Fourth para-cycling training camp organised at UCI World Cycling Centre
For the second time this year and the fourth time since the beginning of 2015, the UCI World Cycling Centre in Aigle, Switzerland, has organised a track cycling training camp for para-cyclists.
The seven athletes, both men and women aged 17 to 49, come from the Netherlands, Austria, France, Greece and Italy. Living like professional cyclists for their two weeks at the UCI WCC, they have been able to concentrate solely on their sport, coached by the centre’s coaching staff. On the programme: track cycling, road cycling, gym sessions and Wattbike training.
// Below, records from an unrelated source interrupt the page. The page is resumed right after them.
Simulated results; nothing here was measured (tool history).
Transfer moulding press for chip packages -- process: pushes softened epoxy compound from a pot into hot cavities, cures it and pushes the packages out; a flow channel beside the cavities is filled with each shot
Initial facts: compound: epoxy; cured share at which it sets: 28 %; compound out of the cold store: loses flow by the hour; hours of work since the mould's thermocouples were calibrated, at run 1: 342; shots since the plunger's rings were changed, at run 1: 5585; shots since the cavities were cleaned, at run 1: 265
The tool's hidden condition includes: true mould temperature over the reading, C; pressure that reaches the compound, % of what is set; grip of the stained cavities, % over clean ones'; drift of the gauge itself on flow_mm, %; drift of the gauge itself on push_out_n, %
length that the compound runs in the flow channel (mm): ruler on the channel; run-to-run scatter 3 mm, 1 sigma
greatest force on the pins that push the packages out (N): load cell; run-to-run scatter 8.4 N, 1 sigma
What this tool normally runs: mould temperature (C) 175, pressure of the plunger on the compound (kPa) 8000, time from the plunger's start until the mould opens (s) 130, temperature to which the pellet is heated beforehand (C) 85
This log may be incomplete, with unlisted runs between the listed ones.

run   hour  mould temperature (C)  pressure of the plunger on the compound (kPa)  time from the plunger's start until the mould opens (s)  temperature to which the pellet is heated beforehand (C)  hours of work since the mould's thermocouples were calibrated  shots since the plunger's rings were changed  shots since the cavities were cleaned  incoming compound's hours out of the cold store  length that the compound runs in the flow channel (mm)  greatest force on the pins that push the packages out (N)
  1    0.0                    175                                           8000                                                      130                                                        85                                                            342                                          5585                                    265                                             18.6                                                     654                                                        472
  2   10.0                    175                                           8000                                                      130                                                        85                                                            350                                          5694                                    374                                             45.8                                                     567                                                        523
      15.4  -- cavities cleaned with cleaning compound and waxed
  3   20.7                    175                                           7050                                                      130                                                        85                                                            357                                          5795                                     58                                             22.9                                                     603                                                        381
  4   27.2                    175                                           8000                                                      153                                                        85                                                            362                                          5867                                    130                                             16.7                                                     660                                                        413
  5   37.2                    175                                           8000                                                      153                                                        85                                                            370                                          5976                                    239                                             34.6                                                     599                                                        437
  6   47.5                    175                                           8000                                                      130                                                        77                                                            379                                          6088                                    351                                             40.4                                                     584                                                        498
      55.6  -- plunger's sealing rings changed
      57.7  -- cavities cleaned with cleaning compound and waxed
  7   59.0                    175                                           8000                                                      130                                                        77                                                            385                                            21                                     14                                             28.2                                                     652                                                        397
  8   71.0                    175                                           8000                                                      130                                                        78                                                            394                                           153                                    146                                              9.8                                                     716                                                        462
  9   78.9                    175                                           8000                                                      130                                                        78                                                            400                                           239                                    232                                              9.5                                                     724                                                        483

“At home I have a full-time job so it’s nice to have time for all this,” says Austrian Andreas Zirkl, who finished the 2016 season 3rd in the UCI C1 class road ranking. “But while I have been here, I have learnt that I can play with time. More isn’t necessarily better and I have learned that short training sessions can be very good.”
C2 athlete François Lacroix claimed one victory and a second place in the 2016 UCI Para-cycling Road World Cup but says he still has a lot of progress to make on the track.
“It’s a dream here at the UCI World Cycling Centre,” said the French athlete. “We are training at the rhythm of high-level athletes. And it doesn’t do any harm to push yourself hard! I love the track, and we are learning the best way to ride it and pace ourselves.”
Dutch tandem rider Loes Bloo only paired up with her current pilot Demi Stadman, in April this year. The pair has more experience on the road than the track and relished the chance to sharpen their skills on the centre’s velodrome.
“We are loving this camp,” they enthuse in unison. They will compete in all three rounds of the 2017 UCI Para-cycling Road World Cup and hopefully the UCI World Championships in Pietermaritzburg, South Africa.
“That’s the big dream,” confides Bloo,
UCI WCC Coach Scott Bugden is one of three coaching staff working with the para-cyclists. They are delighted with the attitude, commitment and progress of their athletes.
“We have been working on shorter efforts mostly as it is something that works well on the track, and many of them don’t do so much of that at home,” said Bugden. “We’ve also talked about line choice and pacing, and have given them the opportunity to practice in the start gate.
“Although two weeks is too short a time to see a physical improvement, we have definitely seen technical improvements in almost every session. They are one of the most positive groups of athletes we have had at the centre this year so it’s been great to work with them and help them develop.”